Qur’an translation of the week #176: Alxuraan: A translation into Wolof by Assane Sylla

In 2003, the Libya-based World Islamic Call Society (WICS) published a new translation of the Qur’an into Wolof, authored by Assane Sylla (also known as Asan Silla), a scholar from Senegal. This was quite a significant cultural milestone for the Wolof people, a West African ethnic group who live in Senegal, Gambia and Mauritania. Senegal, as with other predominantly Muslim countries in West Africa, had become a place of interest for countries such as Saudi Arabia and Libya, which were at the time seeking to increase their influence. The World Islamic Call Society accordingly happened to be the first to publish a Wolof translation, but it is perhaps surprising that no Wolof translation was published until 2003, as this is quite late compared to modern Hausa and Yoruba translations, which were available from the late 1970s.

The translation was written in Latin script in accordance with a set of decrees issued by the Senegalese government between 1971 and 1985 (rather than the Arabic based script, Wolofal, which is commonly used in Islamic schools). This work, alongside an Ahmadiyya translation, constitutes the first modern complete interpretation of the Qur’an into Wolof. With the exception of one earlier, incomplete work (a translation of selected suras by Pathe Diagne published in Paris by L’Harmattan in 1997), almost all previously published tafsīrs and translations/interpretations were based on the Arabic script or, in the case of some mid-twentieth century sources, were transmitted orally via the traditional Islamic learning system, and sometimes through audio recordings.

The translator of Alxuraan, Assane Sylla (1928–2012), is regarded as an outstanding member of the Wolof intellegensia: born in Dakar, at the time French West Africa, he went on to pursue a higher education in Psychology and Philosophy in Grenoble and Paris. In 1976, Sylla completed a PhD at the Sorbonne on the Moral Philosophy of the Wolof people. Later published as a monograph under the title La philosophie morale des Wolofs, this work remains one of the most important sources for the understanding of colonial and post-colonial Wolof intellectual movements. Sylla was a member of the Federation of Students of Black Africa in France (FEANF) in the 1950s, an organization that promoted Pan-Africanism, and after Senegalese independence in 1960 he played a significant role in the development of the Wolof Latin alphabet and the promotion of the local literary tradition, most notably through his speeches and translations. At the time he was working on his translation of the Qur’an, during the 1980s and 1990s, he was affiliated with IFAN (the Institut Foundamental d’Afrique Noire). A former French colonial institute for the study of West African culture established in 1936, after Senegal’s independence this think tank became a leading academic center for the promotion of national culture.

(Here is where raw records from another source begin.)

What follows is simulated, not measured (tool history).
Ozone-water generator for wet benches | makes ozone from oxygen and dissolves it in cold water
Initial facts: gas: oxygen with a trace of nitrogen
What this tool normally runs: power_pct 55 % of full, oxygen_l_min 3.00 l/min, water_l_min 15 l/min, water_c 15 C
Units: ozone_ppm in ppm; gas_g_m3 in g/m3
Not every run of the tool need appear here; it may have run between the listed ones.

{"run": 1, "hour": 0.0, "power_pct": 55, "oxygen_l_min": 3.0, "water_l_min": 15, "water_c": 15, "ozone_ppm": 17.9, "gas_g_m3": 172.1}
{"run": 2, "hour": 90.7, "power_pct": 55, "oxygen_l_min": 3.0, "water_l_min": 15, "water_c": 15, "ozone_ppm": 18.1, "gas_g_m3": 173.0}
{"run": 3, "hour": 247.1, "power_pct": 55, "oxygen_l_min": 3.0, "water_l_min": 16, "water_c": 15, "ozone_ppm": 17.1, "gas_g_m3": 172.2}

Alxuraan overall conforms to the standard WICS publishing format for Qur’an translations. It contains the Arabic text in page-by-page format alongside the target text, which is provided in the Ḥafṣ variant reading, despite the fact that the Warsh reading remains predominant in Senegal according to a 2016 study by The African Holy Quran House. The text contains no footnotes or commentary, although the actual translation includes some insertions in brackets, mostly explaining the use of pronouns and clarifying the speaker in various instances (i.e., whether it is God, Muhammad, or another speaker). The translation is quite literal in its style, although (unusually for a Muslim translation) the names of the suras are not included in their original Arabic, but in translation only. Thus, the title of Q 1 is ‘Benneelu Saar. Ubbiku Ji’ (‘First Surah. The Opening One’), while Q 2 is ‘Ñaareelu Saar. Nag Wa’ (‘Second Surah. The Cow’); the same format is repeated in the table of contents. The absence of any Arabic loan words (which are sometimes used in Wolof Islamic religious practice) indicates that the translation is an attempt to translate almost everything for the reader, and is aimed at a general readership rather than a specifically Muslim one, and that the author viewed it as not just a religious project but a contribution to national culture.

A small appendix to the translation (‘Xamle’) lists the sources used by Assane Sylla, amongst which are audio recordings of tafsīr lessons in Wolof from the biggest Islamic authorities in Dakar, such as Maxtaar Jeh, Ibraahima Nas and Saxiir Gay. The only classical tafsīr source mentioned is Ibn Kathīr’s work (and this may be a sign of some Salafi or at least anti-Sufi reformism in the West African context). Sylla also consulted works in French, especially by Hamza Boubakeur, Regis Blachere and, finally, Muhammad Hamidullah. It is worth mentioning that that these interpretations were the most popular in the Francophone world in the late 1980s.

Overall, it is not easy to evaluate the level of distribution of Assane Sylla’s work (it is not known how many copies were printed and whether any new editions came out after 2003), but the work remains an important step towards the development of Wolof literary tradition  (in the Latin alphabet) in post-colonial times. The choice to publish this translation also generally fits in to the general pattern of late WICS activities which aimed not only to promote Islam in Africa, but also to raise the level of national consciousness in the languages and countries in which it was published.